Other than background data, aspects of 45VH2-GREET that users may not change include the calculation methods embedded within the model, for example, co-product accounting techniques, and assumptions of global warming potential that are used to calculate lifecycle emissions. The approaches for accounting used in 45VH2-GREET are essential features that define the model itself; if these methods were subject to modifications by a user, different taxpayers with identical hydrogen production pathways could achieve different lifecycle GHG rates. Such inconsistency would violate fair administration of section 45V. Consistent with advice received from the DOE, the methodologies and assumptions embedded in 45VH2-GREET are necessary and appropriate for the accurate and fair administration of the section 45V credit.

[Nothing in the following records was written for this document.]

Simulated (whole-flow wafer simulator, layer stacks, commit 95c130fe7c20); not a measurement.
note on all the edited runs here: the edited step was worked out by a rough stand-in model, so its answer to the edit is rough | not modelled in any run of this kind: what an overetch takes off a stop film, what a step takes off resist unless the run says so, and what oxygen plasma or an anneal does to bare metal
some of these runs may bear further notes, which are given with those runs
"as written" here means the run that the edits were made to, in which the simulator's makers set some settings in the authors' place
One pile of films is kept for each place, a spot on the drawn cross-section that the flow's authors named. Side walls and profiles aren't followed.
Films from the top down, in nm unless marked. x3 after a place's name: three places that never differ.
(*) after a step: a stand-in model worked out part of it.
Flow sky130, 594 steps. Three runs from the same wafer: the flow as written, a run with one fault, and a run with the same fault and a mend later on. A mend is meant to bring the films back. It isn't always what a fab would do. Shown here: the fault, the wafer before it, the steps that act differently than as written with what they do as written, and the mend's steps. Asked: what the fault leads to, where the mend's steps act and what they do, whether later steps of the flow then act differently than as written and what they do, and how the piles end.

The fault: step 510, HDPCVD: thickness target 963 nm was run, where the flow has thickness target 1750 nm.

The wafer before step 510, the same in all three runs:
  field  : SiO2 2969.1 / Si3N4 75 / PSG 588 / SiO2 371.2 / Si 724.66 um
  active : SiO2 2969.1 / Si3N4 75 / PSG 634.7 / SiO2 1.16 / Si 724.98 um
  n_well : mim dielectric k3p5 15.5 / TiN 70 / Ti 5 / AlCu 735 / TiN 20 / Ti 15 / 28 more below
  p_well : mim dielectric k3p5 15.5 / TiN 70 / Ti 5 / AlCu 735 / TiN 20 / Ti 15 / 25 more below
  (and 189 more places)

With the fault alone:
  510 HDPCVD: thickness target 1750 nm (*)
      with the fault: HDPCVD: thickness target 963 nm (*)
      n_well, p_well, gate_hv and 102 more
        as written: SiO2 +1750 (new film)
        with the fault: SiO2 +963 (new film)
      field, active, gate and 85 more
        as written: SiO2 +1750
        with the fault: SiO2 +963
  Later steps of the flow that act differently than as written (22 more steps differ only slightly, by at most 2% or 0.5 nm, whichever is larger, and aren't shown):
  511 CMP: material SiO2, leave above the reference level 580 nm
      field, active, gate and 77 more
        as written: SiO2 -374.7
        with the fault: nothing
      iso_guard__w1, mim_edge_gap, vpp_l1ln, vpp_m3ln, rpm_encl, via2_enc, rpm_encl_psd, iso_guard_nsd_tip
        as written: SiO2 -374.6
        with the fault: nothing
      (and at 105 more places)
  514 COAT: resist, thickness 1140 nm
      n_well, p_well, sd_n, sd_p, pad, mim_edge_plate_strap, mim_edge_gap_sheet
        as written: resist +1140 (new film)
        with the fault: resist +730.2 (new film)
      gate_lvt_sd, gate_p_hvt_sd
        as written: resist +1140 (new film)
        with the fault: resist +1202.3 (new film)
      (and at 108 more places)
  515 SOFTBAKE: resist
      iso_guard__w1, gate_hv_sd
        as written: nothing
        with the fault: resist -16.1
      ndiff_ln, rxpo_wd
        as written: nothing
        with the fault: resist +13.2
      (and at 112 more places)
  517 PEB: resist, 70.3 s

The Treasury Department and the IRS had solicited feedback on conditions, if any, under which the methane loss rate may in future releases become foreground data (such as certificates that verifiably demonstrate different methane loss rates for natural gas feedstocks). In response, one comment recommended the use of MiQ certificates, which evidence the emissions intensity of gas production, including methane loss rates. Further, the comment noted that the EPA also has methods available to assess methane loss rates. The DOE had previously indicated in the 45VH2-GREET User Manual that methane emissions monitoring and mitigation is quickly changing. The DOE also had acknowledged certain relevant EPA reporting requirements that could be helpful in mitigating methane emissions, alongside DOE-funded research on mitigation approaches, and together, had indicated that it expected the quality of upstream data to improve and methane emissions rates to change in future versions of 45VH2-GREET.

Methane emissions that occur upstream of the hydrogen production facility can materially affect the well-to-gate emissions associated with hydrogen production. Comments have noted that rates of upstream methane emissions within distinct supply chains vary widely, depending on parameters such as mitigation measures within the basin that natural gas is sourced from, length of pipeline transmission, number of leak sources, and leakage rates from individual point sources. Comments also noted that because of this variation, the default national average leakage rate for natural gas contained as background data in 45VH2-GREET in many cases likely underestimates actual methane emissions associated with producing hydrogen and that the default rate should be updated based on improved science and empirical data. Additionally, the DOE has advised that supply chains and contractual agreements for natural gas are complex and varied, such that some taxpayers may be capable of identifying all upstream suppliers while others may not. The DOE has also advised that measurement, monitoring, reporting, and verification (MMRV) capabilities of upstream methane losses are rapidly advancing.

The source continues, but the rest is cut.